Please explain what just happened.
If I told you, you wouldn’t believe me. But here’s a few things I just saw (in order of importance): a fist, Tic Tacs, a cup, a video camera, a real old dude and the safe word was “taffy”.
What is your earliest memory?
Wait, you mean, in forever? It was probably getting off a plane at Kennedy with throngs of women welcoming my arrival in America. Later that night I played on Ed Sullivan. Whatever, I was four.
If you weren’t a dildo polisher, what other profession would you choose?
I’d prefer being somebody that soiled dildos. If I never polish another dildo…..well, it’ll be a happy day.
Describe a typical work day.
Squat thrusts till noon. Yoga from noon to one. Running from one until three. Lunch from three to 3:30. Classes from 3:30 until sunset. Church. And then a shower and nighty night!
Is there a time you wish you’d lied?
Absolutely. Wait, no. Wait. Yes. Fuck.
What would you say to yourself if you could go back in time and have a conversation with yourself at age thirteen?
Dude, lay off the carbs.
If you could have only one album to get you through a breakup, what would it be?
Bathory, Under the Sign of the Black Mark… it really “speaks” to me.

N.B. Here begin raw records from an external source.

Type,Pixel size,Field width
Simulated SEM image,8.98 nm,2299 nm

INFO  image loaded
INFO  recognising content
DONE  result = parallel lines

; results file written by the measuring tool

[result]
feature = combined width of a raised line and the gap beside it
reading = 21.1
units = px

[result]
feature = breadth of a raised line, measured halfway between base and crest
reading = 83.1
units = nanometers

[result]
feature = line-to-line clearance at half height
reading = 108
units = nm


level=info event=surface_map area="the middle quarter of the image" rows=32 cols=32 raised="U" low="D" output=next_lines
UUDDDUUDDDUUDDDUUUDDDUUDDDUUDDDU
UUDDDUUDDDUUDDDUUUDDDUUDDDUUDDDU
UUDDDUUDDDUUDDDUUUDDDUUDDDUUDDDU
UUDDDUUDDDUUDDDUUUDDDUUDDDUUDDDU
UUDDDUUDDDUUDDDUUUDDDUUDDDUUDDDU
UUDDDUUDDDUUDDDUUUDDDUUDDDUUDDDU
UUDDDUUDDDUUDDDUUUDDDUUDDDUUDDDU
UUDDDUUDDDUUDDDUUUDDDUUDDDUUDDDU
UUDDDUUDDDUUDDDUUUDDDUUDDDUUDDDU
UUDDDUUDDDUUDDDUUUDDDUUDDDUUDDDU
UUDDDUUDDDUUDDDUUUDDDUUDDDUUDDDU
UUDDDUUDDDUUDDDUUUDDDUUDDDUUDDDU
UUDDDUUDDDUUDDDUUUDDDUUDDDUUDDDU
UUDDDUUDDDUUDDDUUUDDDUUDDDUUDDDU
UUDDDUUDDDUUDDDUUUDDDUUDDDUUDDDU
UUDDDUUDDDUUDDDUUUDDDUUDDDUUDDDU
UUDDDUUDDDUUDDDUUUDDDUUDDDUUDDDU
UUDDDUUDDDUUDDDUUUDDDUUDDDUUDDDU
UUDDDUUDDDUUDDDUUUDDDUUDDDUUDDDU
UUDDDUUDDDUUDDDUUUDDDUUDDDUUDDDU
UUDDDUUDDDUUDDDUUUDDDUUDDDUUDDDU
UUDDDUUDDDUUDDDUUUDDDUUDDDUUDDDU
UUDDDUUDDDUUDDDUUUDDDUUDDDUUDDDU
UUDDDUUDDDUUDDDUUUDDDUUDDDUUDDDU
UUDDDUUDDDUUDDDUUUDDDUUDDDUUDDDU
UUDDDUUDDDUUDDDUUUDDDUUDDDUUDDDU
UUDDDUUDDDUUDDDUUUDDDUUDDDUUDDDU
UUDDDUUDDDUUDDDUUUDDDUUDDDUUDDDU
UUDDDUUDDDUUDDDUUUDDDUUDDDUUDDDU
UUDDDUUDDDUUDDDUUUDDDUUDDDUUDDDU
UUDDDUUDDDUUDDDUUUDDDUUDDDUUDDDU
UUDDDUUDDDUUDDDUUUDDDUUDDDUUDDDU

What are three websites—other than your email—that you check on a daily basis?
ebaked.com. That’s the only site I check. Like ever.
From what or whom do you derive your greatest inspiration?
It’s a toss-up between our Lord Jesus Christ and Anal Cunt. And really, aren’t they pretty much the same?
Name three books that have impacted your life.
The Bible, The Indie Cred Test (available in stores now) and The Bible.
If you could relive one moment over and over again, what would it be?
This interview. I want to relive it like the fucking Zapruder film.
How are you six degrees from Kevin Bacon?
I know a lot of famous people. That’d be one degree. Or two. Or something else equally as dated.
What makes you feel most guilty?
Not taking email interviews seriously.
How do you incorporate the work of other artists into your own?
I scream their names while jerking off during confession.
Please explain the motivation/inspiration behind The Indie Cred Test.
For once, I wanted to be taken seriously. And well, here I am answering this email interview, so you know I totally made the right decision.
What is the best advice you’ve ever given to someone else?
“Me winning isn’t. You do.” That’s from Caddyshack. It’s served me well.
List your favorite in the following categories: Comedian, Musician, Author, Actor.
Carrot Top. Creed. Ctephen Cing. Charles Bronson. What can I say? I have a thing for “C”s right now.
If you had complete creative license and an unlimited budget, what would your next project be?
Saving Private Ryan: The Musical.
What do you want to know?
Who farted?
What would you like your last words to be?
Seriously, who farted?
Please explain what will happen.
Dude, keep your head down. This might get gnarly.